The Story Behind a Trio of John Steinbeck Books

In his introduction Bob notes that Steinbeck’s Typewriter completes the trilogy of John Steinbeck books he began with Steinbeck’s Reading (out of print but available on the Steinbeck Studies Center website) and Working Days: The Journals of The Grapes of Wrath, published in 1989 and in print ever since. In a joyful anecdote, Bob explains how he acquired Steinbeck’s typewriter for the Steinbeck Studies Center—along with rare editions of John Steinbeck books, manuscripts, and family memorabilia—while serving as acting director and visiting professor of English at San Jose State University, almost 30 years ago. He tells the story as if it happened  yesterday, and its impact still feels fresh. “In my moment of obsessive identification,” he says, “the diminutive machine came alive as a cumulative metaphor for the entire complex of Steinbeck’s working life. . . .”

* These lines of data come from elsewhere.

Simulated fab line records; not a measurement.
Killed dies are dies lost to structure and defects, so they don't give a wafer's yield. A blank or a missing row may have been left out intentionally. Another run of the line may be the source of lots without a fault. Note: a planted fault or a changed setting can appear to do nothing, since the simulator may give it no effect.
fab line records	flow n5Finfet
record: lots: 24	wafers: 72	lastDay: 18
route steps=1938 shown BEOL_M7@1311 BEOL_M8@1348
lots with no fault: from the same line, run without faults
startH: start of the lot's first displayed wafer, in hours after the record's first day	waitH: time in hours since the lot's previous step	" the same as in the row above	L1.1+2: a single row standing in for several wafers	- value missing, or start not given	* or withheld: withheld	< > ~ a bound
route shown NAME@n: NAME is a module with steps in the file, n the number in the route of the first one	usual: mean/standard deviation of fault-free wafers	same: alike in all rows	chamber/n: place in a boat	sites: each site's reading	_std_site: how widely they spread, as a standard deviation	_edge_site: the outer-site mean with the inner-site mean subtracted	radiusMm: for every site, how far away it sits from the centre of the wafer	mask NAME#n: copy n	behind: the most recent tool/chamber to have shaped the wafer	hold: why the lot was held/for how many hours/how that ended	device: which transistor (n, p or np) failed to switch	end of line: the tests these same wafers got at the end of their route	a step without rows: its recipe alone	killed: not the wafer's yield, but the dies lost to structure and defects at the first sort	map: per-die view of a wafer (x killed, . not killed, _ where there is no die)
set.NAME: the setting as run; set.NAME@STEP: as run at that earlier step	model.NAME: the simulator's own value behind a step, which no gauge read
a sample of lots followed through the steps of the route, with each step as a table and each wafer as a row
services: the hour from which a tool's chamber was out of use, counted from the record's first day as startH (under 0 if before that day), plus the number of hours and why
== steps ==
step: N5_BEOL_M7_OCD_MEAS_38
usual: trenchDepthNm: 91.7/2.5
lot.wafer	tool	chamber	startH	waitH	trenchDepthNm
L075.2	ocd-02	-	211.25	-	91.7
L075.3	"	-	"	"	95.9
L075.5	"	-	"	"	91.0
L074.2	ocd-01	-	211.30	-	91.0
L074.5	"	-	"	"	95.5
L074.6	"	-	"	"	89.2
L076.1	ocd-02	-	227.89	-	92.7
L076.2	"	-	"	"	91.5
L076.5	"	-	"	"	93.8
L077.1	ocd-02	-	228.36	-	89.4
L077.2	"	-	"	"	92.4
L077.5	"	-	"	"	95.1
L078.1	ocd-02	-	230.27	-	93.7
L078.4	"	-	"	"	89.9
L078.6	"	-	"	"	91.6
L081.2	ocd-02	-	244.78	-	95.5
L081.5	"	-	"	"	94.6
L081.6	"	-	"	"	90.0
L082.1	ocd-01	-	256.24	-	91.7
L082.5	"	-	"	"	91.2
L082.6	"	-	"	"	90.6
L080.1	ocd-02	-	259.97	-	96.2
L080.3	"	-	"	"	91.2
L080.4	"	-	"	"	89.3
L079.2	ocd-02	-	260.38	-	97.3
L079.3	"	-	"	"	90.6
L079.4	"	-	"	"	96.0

In my moment of obsessive identification, the diminutive machine came alive as a cumulative metaphor for the entire complex of Steinbeck’s working life.

As this episode suggests, Bob’s approach to the great novels of John Steinbeck is direct, existential, and engaged. Propelled by passion and supported by research, the essays in Steinbeck’s Typewriter are academic in only narrowest sense the word. Instead, as Bob admits, they are “intensely personal, by which I mean they either echo thematic resonances in my own life”—a level of participation in John Steinbeck books that the author of The Grapes of Wrath invited his readers to discover when his books were first read. With astonishing depth and prodigious detail, Bob maps the structure, philosophy, and language of each of the great novels—The Grapes of Wrath, To a God Unknown, East of Eden, and The Winter of Our Discontent—discussed in Steinbeck’s Typewriter. His side excursions are equally compelling—into Steinbeck’s poetry, Steinbeck criticism, and the manuscript mysteries behind The Grapes of Wrath, East of Eden, and The Winter of Our Discontent.

Language and Politics in the Great Novels

An examination of the second draft of The Winter of Our Discontent, for example, “shows that the final thirteen pages of the novel were not in the autograph manuscript but were added by Steinbeck . . . .” A Steinbeck ledger, also studied by Bob at the Pierpont Morgan Library, reveals that Steinbeck planned to write a play-novel on the Cain-Abel theme used in East of Eden as early as 1946, the year his second son was born. The first draft of The Grapes of Wrath helps explain how the greatest of the great novels by Steinbeck was finished so quickly:  “When he was hot,” as he was with The Grapes of Wrath, “Steinbeck wrote fast, paying little or no attention to proper spelling, punctuation, or paragraphing.” The typescript of the novel submitted to Steinbeck’s editor reveals that the four-letter words the writer was forced to remove before publication were the usual suspects—with the exception of a six-letter epithet still applied to unpleasant overweight cops.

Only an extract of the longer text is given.